There are:434 items tagged 210th Field Company, Royal Engineers available in our Library

  These include information on officers, regimental histories, letters, diary entries, personal accounts and information about actions during the Second World War.


Spr. Leslie Herbert Mitchell 210th Field Coy. Royal Engineers

Les Mitchell and pals 1940 in Stalag VIIIB

1944 Stalag VIII B photo, Les 2nd from right

In 1936, Leslie Mitchell had joined the Territorial Army, and qualified as a Pioneer DIII. In August 1939, he was mustered as a Sapper, 210th Field Coy, Royal Engineers and was mobilised in Feb or Mar 1940 to go to France, where the Regiment was deployed building or destroying bridges, roadworks or railways.

They were usually in the midst of the fighting, so when the order came to evacuate the Army at Dunkirk in May/June 1940, the Engineers were the last to leave, having tried to destroy any access behind them. Les's group were ready to go, but some of their comrades were lagging behind, so they went back to help, but were all captured by the Germans on 27th of May at Fletre. Les recalls that “The Germans just came up like wheat in the field and the French, (who were acting as their escort and support), threw up their hands and surrendered”.

Les spent the duration of the War in Stalag VIIIb, later Stalag 344, near Lamsdorf in Silesia. Les said that Lamsdorf was a small town and being in the centre of a wheat growing area, had a flour mill. The prisoners were put to work cleaning and enlarging the canals which supplied water and transport to the mill. The British prisoners also did the heavy work in the mines and road gangs, while the Italians and Poles worked on the farms. They all refused to do anything which would help the German war effort.

Les also said that the guards in the camp were German officers, but were older men, or men recovering from wounds, and on light duties before being returned to the Front, so though life in Stalag VIIIB/344 was tough, they managed fairly well, and the prisoners were also treated fairly well. They were able to strip ears of wheat as the passed the fields and smuggle it back to camp in the cuffs of their trousers, there to be made into porridge, a welcome supplement to camp food. Les took his turn at cooking for the men in his hut.

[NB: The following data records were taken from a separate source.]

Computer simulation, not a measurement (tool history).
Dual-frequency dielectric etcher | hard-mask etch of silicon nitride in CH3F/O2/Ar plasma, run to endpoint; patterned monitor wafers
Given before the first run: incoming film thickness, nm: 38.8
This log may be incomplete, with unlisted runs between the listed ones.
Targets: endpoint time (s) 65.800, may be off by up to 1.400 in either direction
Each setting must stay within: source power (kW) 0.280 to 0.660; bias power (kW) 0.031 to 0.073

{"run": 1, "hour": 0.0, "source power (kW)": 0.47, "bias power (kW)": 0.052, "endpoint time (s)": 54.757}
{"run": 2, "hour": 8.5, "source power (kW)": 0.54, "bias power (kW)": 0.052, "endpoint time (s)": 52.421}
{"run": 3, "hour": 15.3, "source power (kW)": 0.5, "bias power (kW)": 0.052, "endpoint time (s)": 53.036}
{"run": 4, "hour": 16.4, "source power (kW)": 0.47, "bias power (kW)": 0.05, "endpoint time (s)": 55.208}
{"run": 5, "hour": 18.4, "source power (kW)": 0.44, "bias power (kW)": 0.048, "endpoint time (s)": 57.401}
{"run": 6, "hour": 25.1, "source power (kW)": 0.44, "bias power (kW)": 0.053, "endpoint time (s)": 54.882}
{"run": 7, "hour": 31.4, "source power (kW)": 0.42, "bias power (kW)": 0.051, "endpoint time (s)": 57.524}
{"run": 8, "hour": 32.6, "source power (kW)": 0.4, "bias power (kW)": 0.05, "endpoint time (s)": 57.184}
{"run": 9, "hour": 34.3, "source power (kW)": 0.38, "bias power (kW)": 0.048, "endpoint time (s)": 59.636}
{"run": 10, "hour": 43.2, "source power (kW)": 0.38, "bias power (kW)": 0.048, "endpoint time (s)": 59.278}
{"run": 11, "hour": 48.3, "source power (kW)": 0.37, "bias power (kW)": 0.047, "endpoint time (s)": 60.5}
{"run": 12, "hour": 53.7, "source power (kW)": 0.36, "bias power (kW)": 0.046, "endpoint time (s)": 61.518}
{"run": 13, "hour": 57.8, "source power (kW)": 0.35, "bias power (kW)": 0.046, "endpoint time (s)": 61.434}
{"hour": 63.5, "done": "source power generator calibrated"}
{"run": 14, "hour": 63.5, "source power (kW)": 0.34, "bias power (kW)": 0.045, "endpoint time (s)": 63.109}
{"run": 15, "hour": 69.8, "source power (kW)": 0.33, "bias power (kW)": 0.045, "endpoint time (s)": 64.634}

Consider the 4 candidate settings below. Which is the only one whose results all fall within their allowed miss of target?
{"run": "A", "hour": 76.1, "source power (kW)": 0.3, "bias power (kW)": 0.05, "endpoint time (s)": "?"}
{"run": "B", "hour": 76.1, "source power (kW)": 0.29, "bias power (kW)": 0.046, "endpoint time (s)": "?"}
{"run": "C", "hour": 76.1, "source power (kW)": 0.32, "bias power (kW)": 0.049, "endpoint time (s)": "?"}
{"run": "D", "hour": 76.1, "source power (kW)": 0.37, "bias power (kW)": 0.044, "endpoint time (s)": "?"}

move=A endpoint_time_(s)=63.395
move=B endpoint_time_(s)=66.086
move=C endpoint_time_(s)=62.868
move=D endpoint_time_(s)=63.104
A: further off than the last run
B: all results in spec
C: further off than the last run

In 1945, as the Soviet armies resumed their offensive and advanced into Germany, Stalag 344 was evacuated on 22nd of January and the Soviet Army reached the camp on the 17th of March 1945. Only once did Les mention, and very briefly, that he survived the Death March by eating what he could scrounge along the roadsides and at the overnight camps. He said that they "woke up one morning and the German guards had gone". According to his service record, Les was liberated in Germany on 28th of April 1945. He was then repatriated to England, to return to a hero’s welcome at Newhaven, and received his demobilisation orders in February, 1946.

Les had married Win Novis in Newhaven in January 1940, and after the war worked as a dairyman on various farms in southern England for 10 years. With the Suez crisis looming and an offer from the Australian Government to attract English workers, he migrated to Australia in 1956 with Win and his young family. For three years he worked in Brisbane, Queensland, then in 1959 he joined the Australian Army, but was retrenched in 1961 in Wallangarra, a small town on the border of New South Wales and Queensland, and the main Ammunition Depot for the Army. He moved the family to Wallangarra and obtained a job at the local meatworks for a few months until he was offered a job as Steward at the Sergeant’s Mess. He worked there for about twenty years, when he was transferred to the Officer's Mess. After only a few months, he retired in March, 1983.